After the conclusion of the treaty Mr. Adams went to Paris, and remained there until the middle of May, 1815, thus having the good fortune to witness the return of Napoleon and a great part of the events of the famous "hundred days." On May 26 he arrived in London, where there awaited him, in the hands of the Barings, his commission as Envoy Extraordinary and Minister Plenipotentiary to Great Britain. His first duty was, in connection with Mr. Clay and Mr. Gallatin, to negotiate a treaty of commerce, in which business he again met the same three British Commissioners by whom the negotiations at Ghent had been conducted, of whose abilities the government appeared to entertain a better opinion than the Marquis of Wellesley had expressed. This negotiation had been brought so far towards conclusion by his colleagues before his own arrival that Mr. Adams had little to do in assisting them to complete it. This little having been done, they departed and left him as Minister at the Court of St. James. Thus he fulfilled Washington's prophecy, by reaching the highest rank in the American diplomatic service.

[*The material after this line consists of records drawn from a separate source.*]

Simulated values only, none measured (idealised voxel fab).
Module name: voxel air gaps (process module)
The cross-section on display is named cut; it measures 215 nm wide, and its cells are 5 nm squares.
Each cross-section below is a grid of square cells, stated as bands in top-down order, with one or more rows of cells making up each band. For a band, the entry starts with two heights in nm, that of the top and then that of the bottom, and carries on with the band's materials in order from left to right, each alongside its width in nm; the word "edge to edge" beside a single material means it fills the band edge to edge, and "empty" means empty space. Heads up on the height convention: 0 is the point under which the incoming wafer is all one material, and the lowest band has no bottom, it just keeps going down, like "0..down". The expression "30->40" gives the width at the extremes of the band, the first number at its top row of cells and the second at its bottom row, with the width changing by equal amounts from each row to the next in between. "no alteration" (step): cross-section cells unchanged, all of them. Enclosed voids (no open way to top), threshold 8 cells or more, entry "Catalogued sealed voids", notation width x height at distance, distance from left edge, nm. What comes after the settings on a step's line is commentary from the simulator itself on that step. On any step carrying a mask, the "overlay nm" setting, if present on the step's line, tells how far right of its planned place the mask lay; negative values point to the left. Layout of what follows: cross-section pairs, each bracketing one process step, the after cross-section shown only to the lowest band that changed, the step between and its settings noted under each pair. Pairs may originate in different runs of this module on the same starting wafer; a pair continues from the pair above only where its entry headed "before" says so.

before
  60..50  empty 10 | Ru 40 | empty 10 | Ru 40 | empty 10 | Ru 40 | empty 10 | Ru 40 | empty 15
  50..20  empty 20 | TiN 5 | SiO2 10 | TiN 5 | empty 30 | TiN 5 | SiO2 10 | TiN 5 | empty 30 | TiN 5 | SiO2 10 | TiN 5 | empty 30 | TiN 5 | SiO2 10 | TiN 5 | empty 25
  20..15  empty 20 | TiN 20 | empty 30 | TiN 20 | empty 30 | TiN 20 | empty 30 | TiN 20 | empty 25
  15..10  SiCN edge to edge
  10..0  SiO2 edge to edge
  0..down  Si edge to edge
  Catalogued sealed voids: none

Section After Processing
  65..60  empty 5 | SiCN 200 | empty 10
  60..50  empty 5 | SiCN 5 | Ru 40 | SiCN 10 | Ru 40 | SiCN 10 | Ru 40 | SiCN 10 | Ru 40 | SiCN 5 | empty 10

Of his stay in Great Britain little need be said. He had few duties of importance to perform. The fisheries, the right of impressment, and the taking away and selling of slaves by British naval officers during the late war, formed the subjects of many interviews between him and Lord Castlereagh, without, however, any definite results being reached. But he succeeded in obtaining, towards the close of his stay, some slight remission of the severe restrictions placed by England upon our trade with her West Indian colonies. His relations with a cabinet in which the principles of Castlereagh and Canning predominated could hardly be cordial, yet he seems to have been treated with perfect civility. Indeed, he was not a man whom it was easy even for an Englishman to insult. He remarks of Castlereagh, after one of his first interviews with that nobleman: "His deportment is sufficiently graceful, and his person is handsome. His manner was cold, but not absolutely repulsive." Before he left he had the pleasure of having Mr. Canning specially seek acquaintance with him. He met, of course, many distinguished and many agreeable persons during his residence, and partook of many festivities, especially of numerous civic banquets at which toasts were formally given in the dullest English fashion and he was obliged to display his capacity for "table-cloth oratory," as he called it, more than was agreeable to him. He was greatly bored by these solemn and pompous feedings. Partly in order to escape them he took a house at Ealing, and lived there during the greater part of his stay in England. "One of the strongest reasons for my remaining out of town," he writes, "is to escape the frequency of invitations at late hours, which consume so much precious time, and with the perpetually mortifying consciousness of inability to return the civility in the same manner." The republican simplicity, not to say poverty, forced upon American representatives abroad, was a very different matter in the censorious and unfriendly society of London from what it had been at the kindly disposed Court of St. Petersburg. The relationship between the mother country and the quondam colonies, especially at that juncture, was such as to render social life intolerably trying to an under-paid American minister.

Mr. Adams remained in England until June 15, 1817, when he sailed from Cowes, closing forever his long and honorable diplomatic career, and bidding his last farewell to Europe. He returned home to take the post of Secretary of State in the cabinet of James Monroe, then lately inaugurated as President of the United States.